Travel – Roughing it safari style in KZN

2012-11-09 10:38

Janine Stephen takes a getaway with it all: lively war stories, wide open spaces and some wild encounters.

It was better than a deluxe episode of Generations. Mr and Mrs Panthera leo had already streaked past us – roaring, mind you – to see a sulky teenage daughter off their turf.

Back they came, swishing through neck-high grasses, ignoring our game-viewing vehicle like A-list celebrities brushing off the paparazzi.

Four tubby youngsters surrounded them admiringly, rubbing heads and noses. The lions stretched and gossiped until the parents noticed the errant daughter had crept up behind them – upon which, with more roars, the drama began again.

Lion sightings don’t come much better than family squabbles early on a spring morning. We’d rolled out of luxurious linen when the sun was just a smudge above the savannah, and set out in search of game.

Blankets tucked under noses as protection from the dawn chill, we’d feasted on a selection of vistas: thornveld-covered hills and valleys, dotted with aloes and mountain rhebok, and sweeping grassland punctuated by classic acacias.

After our lion soapie, we were deposited next to tumbling cascades of water for a slap-up brunch in riverine bush.

Hidden gem
Nambiti Private Game Reserve, just past Ladysmith in the KZN Midlands, has remained somewhat under the radar on the safari circuit, but its place in the sun is assured.

It’s well positioned for a combined Drakensberg or battlefields adventure, and en route to Durbs for Gautengers.

Since its opening in 2000, the 8 900 hectare property has developed 10 independent lodges catering to a variety of budgets, but all insist you park your car and enjoy being driven around its lovely landscapes.

Leopards are elusive, as always, but game is plentiful for a reserve of this size and age.

There is a herd of elephants, and the BFE, or ‘Big Friendly Elephant’, is a regular on some lodge paths.

At dinner one night, Wade Kerdachi, director of the Nambiti board, told me that the reserve’s carrying capacity is way over that of Eastern Cape reserves (and evidently twice as high as Botswana).

Many of the lodges are unfenced, allowing animal encounters from deck or window.

And the air is filled with birdsong: more than 280 species, including bald ibis, can be spotted.

Communal land

Nambiti is also proud of its community engagement. Following a land claim, amiably settled in 2009, the land is leased from the Zulu Senzo’kuhle Nkos’unodada community, now represented on the reserve’s management board.

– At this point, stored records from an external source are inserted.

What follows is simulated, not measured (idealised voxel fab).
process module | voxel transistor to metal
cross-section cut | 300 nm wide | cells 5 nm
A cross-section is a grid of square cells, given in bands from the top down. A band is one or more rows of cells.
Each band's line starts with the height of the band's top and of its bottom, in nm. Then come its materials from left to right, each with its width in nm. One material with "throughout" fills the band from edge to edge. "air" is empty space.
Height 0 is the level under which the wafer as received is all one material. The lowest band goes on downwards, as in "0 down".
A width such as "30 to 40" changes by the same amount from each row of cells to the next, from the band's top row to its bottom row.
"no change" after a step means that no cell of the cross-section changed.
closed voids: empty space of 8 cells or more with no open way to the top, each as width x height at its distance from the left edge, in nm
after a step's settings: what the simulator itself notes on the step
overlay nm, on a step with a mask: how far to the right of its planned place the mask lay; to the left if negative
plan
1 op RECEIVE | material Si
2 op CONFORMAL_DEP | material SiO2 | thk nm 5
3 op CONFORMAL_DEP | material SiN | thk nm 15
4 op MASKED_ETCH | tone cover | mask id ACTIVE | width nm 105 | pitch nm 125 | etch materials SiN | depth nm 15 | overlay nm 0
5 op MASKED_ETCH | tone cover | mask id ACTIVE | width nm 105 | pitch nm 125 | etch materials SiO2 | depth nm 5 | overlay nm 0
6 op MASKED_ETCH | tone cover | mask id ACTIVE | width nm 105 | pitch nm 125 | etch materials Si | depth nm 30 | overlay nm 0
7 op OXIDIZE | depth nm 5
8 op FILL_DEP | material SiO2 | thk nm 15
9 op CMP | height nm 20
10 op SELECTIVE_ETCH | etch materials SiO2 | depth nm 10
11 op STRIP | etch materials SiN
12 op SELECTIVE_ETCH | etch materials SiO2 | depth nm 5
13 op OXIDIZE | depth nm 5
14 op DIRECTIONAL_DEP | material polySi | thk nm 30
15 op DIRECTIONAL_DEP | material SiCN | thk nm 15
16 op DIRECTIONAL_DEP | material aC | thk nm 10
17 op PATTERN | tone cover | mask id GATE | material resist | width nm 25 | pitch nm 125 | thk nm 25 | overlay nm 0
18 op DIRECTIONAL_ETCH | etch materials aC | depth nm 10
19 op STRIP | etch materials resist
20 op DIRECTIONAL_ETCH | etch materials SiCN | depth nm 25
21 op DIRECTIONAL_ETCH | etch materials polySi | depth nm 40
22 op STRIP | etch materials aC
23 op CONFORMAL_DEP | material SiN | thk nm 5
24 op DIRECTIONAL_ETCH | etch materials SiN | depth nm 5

Some 60 locals have jobs thanks to the reserve, says trainee manager Njabulo Hudla, meaning they don’t have to leave their families in search of work in the cities.

Njabulo himself had headed to Johannesburg after school, and at first his city friends teased him about coming back to the rural areas.

‘They’d ask me how it’s going on “the farm”,’ he says. ‘But now, wow! My friends and family respect me. I’ve touched an elephant; I’ve handled a lion…’

Later that sun-drenched day we climb the steps up to a monument in memory of those who’d lost their lives at the Battle of Elandslaagte in 1899.

Clarke Smith, chairman of Nambiti, talks us through the encounter between Boers and Brits as smoke from bushfires billows evocatively in the distance.

This was one of the last battles to see the English ‘Redcoats’ still decked out in scarlet tunics, and the drama included a captured train, copious looted whisky and a nasty cavalry charge.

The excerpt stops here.